The padding_idx=0 argument on each table is the detail that made masking almost free. Every table's zero-th slot is pinned to a zero vector, never gradient-updated. Empty hand slots, empty enemy slots, pile entries past the observed count — all of them map to index 0, produce a zero vector, and contribute nothing to the downstream concat. The network learns to read "all zeros" as "nothing is here" without me writing a masking branch into the trunk.

Unordered collections go through mean-pooling before they hit the trunk. The draw pile, discard pile, and exhaust pile each mean-pool their card embeddings to 8 dims. Relics mean-pool across all equipped relics. Player powers mean-pool across active powers. Mean-pooling isn't the most expressive operator — attention would let the trunk weight pile cards by relevance — but it matches what the game actually exposes: unordered sets with no positional meaning. Encoding "slot 0 of the draw pile" as a specific representation would be baking in a lie, because slot 0 is wherever the shuffle put the next card.

5 tables · ~4K embedding params total · learned end-to-end

Trunk

self.trunk = nn.Sequential(
    nn.Linear(input_dim, 256),
    nn.LayerNorm(256),
    nn.ReLU(),
    nn.Linear(256, 256),
    nn.LayerNorm(256),
    nn.ReLU(),
)

Two layers of 256. Linear, LayerNorm, ReLU. Nothing else.

I want to be honest about how little of this network's design is in the trunk. Two of my iterations touched it — once to try three layers instead of two, once to try a 512-dim hidden size — and both either trained no better or trained slightly worse while doubling compute. I kept 256 and moved on. The trunk is smaller than the 583-dim input that flows into it, which reliably surprises people when they see the diagram; the intuition is that the first hidden layer should be at least as wide as the input. But the input isn't dense information. It's a concatenation of learned embeddings plus a handful of scalar features, and 256 dimensions is enough to hold a useful mixing of those.

LayerNorm instead of BatchNorm is a deliberate call specific to this project's actor-learner setup. The actor proxies run the network one state at a time to produce actions during rollout, which means inference happens with batch size 1. BatchNorm's running statistics would drift between the batched training pass on the learner and the single-sample inference on the actor — the network would train on one normalization and deploy under another. LayerNorm normalizes each sample independently and doesn't care whether the batch is 1 or 1024, so the actor and learner see identical forward passes.

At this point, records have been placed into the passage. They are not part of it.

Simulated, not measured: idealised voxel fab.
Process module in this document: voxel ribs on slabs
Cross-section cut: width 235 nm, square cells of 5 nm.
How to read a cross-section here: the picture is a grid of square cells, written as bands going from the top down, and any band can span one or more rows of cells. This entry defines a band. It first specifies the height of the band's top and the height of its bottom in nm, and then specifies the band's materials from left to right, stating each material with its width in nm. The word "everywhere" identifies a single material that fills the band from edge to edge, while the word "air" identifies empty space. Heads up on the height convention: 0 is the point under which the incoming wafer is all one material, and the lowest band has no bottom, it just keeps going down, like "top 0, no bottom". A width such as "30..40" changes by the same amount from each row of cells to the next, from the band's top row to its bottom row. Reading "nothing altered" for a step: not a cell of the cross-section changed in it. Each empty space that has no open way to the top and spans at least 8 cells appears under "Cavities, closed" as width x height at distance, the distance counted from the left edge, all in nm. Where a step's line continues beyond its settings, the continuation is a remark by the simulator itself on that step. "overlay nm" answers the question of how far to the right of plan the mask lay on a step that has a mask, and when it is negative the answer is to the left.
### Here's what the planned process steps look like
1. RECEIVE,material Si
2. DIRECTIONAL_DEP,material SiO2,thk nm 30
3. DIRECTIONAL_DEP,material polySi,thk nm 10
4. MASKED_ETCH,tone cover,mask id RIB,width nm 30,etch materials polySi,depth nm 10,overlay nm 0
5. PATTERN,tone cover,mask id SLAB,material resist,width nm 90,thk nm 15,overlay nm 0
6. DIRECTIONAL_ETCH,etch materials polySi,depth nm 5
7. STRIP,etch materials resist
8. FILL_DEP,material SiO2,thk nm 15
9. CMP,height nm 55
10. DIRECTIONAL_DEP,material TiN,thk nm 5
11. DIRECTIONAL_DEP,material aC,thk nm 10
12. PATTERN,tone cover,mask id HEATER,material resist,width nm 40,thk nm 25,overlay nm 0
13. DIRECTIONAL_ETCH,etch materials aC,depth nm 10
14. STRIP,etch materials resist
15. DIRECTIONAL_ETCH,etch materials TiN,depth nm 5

Orthogonal initialization (nn.init.orthogonal_(m.weight, gain=sqrt(2))) is applied to every nn.Linear. Orthogonal init is a PPO convention — the theory is that it preserves gradient magnitudes better than Xavier/He for the ReLU stack, and in practice training curves noticeably differ. The policy head gets a much smaller gain (0.01) so the initial action distribution is near-uniform instead of peaked at some arbitrary action. Without that override, the first few hundred episodes punish the agent for preferences the init baked in, which is both a waste of rollouts and a source of confusing early-training regressions.

Policy head + masked softmax

logits = self.policy_head(h)                         # [B, 61]
logits = logits.masked_fill(~enc.action_mask, -1e9)  # illegal → -∞

The action space is end_turn plus play(card_idx, target_idx) for 10 hand slots × 6 possible targets, for 61 actions total. The policy head is one nn.Linear(256, 61), and the network produces a categorical distribution over all 61 slots — then masks away the illegal ones before sampling.

Most states have nowhere near 61 legal actions. A typical mid-turn state has three to seven cards in hand, each legal against one to three enemies, plus end_turn as a baseline. Everything else is illegal — the slot has no card, the card costs too much energy, the card targets an enemy type that doesn't match. The encoder walks the game's legal-action list and builds a Boolean mask of length 61; the forward pass applies masked_fill(~mask, -1e9) to the logits before they hit softmax.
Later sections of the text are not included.